SPARC (from Scalable Processor Architecture) was developed by Sun Microsystems introduced in 1986. SPARC is a registered trademark of SPARC International, Inc., an organization established in 1989 to promote the SPARC architecture and to provide conformance testing. Implementations of the original 32-bit SPARC architecture were initially designed and used for Sun's Sun-4 workstation and server systems, replacing their earlier Sun-3 systems based on the Motorola 68000 family of processors. Later, SPARC processors were used in SMP servers produced by Sun Microsystems, Solbourne and Fujitsu, among others and designed for 64-bit operation. SPARC International was intended to open the SPARC architecture to make a larger ecosystem for the design, which has been licensed to several manufacturers, including Texas Instruments, Atmel, Cypress Semiconductor, and Fujitsu. As a result of SPARC International, the SPARC architecture is fully open and non-proprietary.

[edit] SPARC Architecture

The SPARC is a RISC architecture, which stands for Reduced Instruction Set Computing. The theory is that having the bare minimum of instructions needed to complete a job, the resulting architecture is faster, as most instructions take only one clock cycle to decode, leading to rapid execution. This is in contrast to CISC machines, which have specialized variable length instructions, and can take multiple clock cycles to decode and execute.

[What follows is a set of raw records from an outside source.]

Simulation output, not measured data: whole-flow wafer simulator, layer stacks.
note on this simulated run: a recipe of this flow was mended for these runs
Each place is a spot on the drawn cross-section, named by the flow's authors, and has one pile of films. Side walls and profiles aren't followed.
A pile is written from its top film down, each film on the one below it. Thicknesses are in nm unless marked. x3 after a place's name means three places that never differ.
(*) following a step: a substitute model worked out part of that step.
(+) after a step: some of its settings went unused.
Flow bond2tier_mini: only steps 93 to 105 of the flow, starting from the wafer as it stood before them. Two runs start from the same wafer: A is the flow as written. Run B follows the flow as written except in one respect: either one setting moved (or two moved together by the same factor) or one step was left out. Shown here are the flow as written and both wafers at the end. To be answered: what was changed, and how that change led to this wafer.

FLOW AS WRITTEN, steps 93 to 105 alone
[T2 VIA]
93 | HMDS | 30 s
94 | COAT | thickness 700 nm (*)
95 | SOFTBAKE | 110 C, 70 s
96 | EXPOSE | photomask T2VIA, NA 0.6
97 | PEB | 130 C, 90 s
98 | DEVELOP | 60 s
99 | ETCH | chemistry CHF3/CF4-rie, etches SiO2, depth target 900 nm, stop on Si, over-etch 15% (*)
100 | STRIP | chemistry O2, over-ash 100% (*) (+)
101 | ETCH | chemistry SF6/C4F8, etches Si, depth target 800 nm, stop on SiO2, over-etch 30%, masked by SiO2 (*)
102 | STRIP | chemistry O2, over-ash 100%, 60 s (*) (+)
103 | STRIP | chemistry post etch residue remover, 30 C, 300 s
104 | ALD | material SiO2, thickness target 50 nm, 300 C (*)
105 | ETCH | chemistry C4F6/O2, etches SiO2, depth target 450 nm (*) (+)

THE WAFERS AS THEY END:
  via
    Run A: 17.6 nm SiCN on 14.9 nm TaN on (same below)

The SPARC architecture also prefetches instructions, having the next instruction fetched while the current one is executed. This has implication for branch instructions, as the next instruction might not be executed if the branch is taken, and this must be dealt with accordingly.

[edit] Why SPARC?

Being a RISC architecture, SPARC assembly is very clean and simple, while still being powerful. This makes it easy to learn, and a good choice before learning more complicated assembly languages if needed. Furthermore, it provides a closer look of what is going on "under the hood" of higher-level programing languages, and at the very least should foster an appreciation of the large amount of work being done by compilers when compiling such languages. If you don't have a SPARC computer, you can use a SPARC emulator.